State Minister for Education Rosemary Sseninde’s daughter plays women football with Queens Parker Rangers in the UK.
She recently organized an event in Uganda that attracted some of her supporters and I think officials from the UK. The visitors arrived in Uganda at the time of the Arua municipality by-election.
The killing of MP Robert Kyagulanyi’s driver Yasin Kawuma and the brutal arrest and torture of MPs and civilians due to the alleged stoning of President Museveni’s convoy is information they consumed daily from the media until they left the country.
I met one of these visitors recently in Goa, India during the World Islamic Economic Forum (WIFE) meetings and all he asked me about Uganda is whether the brutalized and tortured MPs have now been released. In fact he is the one who informed me that Rosemary Sseninde’s daughter is a good footballer.
You can imagine this gentleman came to Uganda courtesy of Sseninde’s daughter that plays football but all he remembers about Uganda is the torture and brutal arrest of leaders. That is the striking story he carried from Uganda.

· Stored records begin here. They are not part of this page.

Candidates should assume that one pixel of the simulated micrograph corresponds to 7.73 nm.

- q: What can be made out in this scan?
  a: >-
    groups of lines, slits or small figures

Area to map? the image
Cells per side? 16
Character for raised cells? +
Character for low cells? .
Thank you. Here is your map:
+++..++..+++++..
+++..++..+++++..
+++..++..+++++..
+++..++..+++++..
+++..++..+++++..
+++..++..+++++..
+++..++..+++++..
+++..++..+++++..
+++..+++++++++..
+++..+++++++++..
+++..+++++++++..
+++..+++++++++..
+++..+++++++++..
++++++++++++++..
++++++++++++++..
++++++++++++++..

Those torturing people ought to remember the bad publicity the late President Idi Amin Dada generated because of his government’s atrocities. I have visited a number of countries and Idi Amin remains the most known Ugandan, even in death.
It is at the Goa meetings that I learnt why Amin’s story has refused to die. I also met Indians born in Masaka and Mbarara, some of whom Idi Amin summarily deported from Uganda in 1972. The most interesting thing is that those talking about Amin are not only the old Indians that suffered his wrath but their children as well.
One of these children living in the UK still remembers that his dad was born in Uganda but got expelled by Amin. I think the expulsion of Indians is a story that will outlive many generations. The expelled Indians, as you know, sought asylum in many countries. Today either them or their children live in Canada, USA and Europe.
They are the ones who marketed Amin. Their story is the story of being expelled from Uganda by a dictator. People who travel know how many times they have been asked about Amin.
It is not guerillas or the peace ushered in by the Museveni government that is remembered, but the excesses of Amin. I was born two years into Amin’s regime but here I am being asked about his excesses.
That is what these soldiers being deployed to brutalize people must be aware. The regime they are seeking to protect will go but Uganda will remain. These human beings they are torturing will die but the damage they are causing to their country will remain.
While in India, I read about Kanye West’s visit and the kind of hullabaloo it attracted. Obviously the president who wants to associate with crowd pullers, including those who had sex during a live television broadcast, had to host him. I later read comments my friend Tourism minister Prof Ephraim Kamuntu made about Kanye West’s visit and how it would boost our tourism.
And what do they do to crown Kanye West visit’s? Unleash armed men on the street to display their skills of torture. We are now not discussing Kanye West anymore but the brutal arrest of Yusuf Kawooya, the Democratic Party supporter who was arrested recently.
He was abducted on the streets in the city centre by armed men who repeatedly hit him even after his surrender. Then a statement was issued by the UPDF that said they had arrested the tormentors. What about those who killed Yasin? MP Francis Zaake can hardly walk. Where are the fellows who have disabled him?
I think the country faces a serious crisis. Mr Museveni has not only maintained military presence in towns but it appears he asked his guards to take over police roles. And for me that is what we must now address. Why should people in civilian clothes, some shabbily dressed, be the ones to carry out arrests?
In my constituency, I saw military men on trucks patrolling and I was excited, thinking they were out of the barracks to boost security. On Monday evening I was shocked when I saw on NTV news of a soldier carrying a gun and running after taxi drivers that were demonstrating.
Of course, police is not any better but we must force these military men back into their barracks or at least stop them from brutalizing and torturing our people. If we don’t stop them, we should expect more deaths and torture.
The author is Kira Municipality MP and opposition chief whip in parliament.